The book was dedicated "To Judge Patrick U. Major, ... my preceptor and law partner, who was born in 1822 and died 1903".

This chapter of the book is about a bloody murder, and theft, of which the governor's son is convicted and sentenced to death. He was tried twice, both times with the same result, and prior to his execution, cut his throat and probably died, though the author offers some doubt about this. He begins by explaining the disastrous course of Kentucky banking, which was much involved with politics, in the years preceding the murder, leading up the the conclusion: "The Old Court, or Anti­Relief party was using all means it could to destroy the influence of the Governor and this gave some color to the contention of Desha's friends that the murder was charged against Isaac B. Desha because of the political bitterness against the Governor."

It concludes with a sort of editorial by none other than Amos Kendall, soon to be "kitchen cabinet" leader in the Jackson Administration. Kendall makes the point that there was reasonable doubt that Desha was the murderer, though acknowledging the force of the case against him. It also praises the governor's rectitude and care for his son during the nearly two years between the murder and his death.

Query: How unusual, in this period, would a two year time span be between a murder and the scheduled execution?

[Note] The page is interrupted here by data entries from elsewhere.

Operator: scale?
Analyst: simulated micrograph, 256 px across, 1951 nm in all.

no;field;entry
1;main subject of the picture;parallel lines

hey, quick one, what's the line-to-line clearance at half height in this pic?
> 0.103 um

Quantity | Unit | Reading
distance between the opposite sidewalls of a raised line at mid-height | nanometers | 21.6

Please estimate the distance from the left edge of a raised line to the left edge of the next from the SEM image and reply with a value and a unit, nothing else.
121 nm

The Assassination of Francis Baker

by Isaac B. Desha, in 1824.

IN order to understand the condition of affairs in Kentucky in the year 1824, it is necessary to consider a few things which caused the formation of the Relief and the Anti­Relief parties of that period. These two parties grew out of the disturbed conditions of the financial affairs of the country prior to the year 1818, which resulted in the withdrawal of gold and silver, to a large extent, from circulation, and an inflated currency having taken their places.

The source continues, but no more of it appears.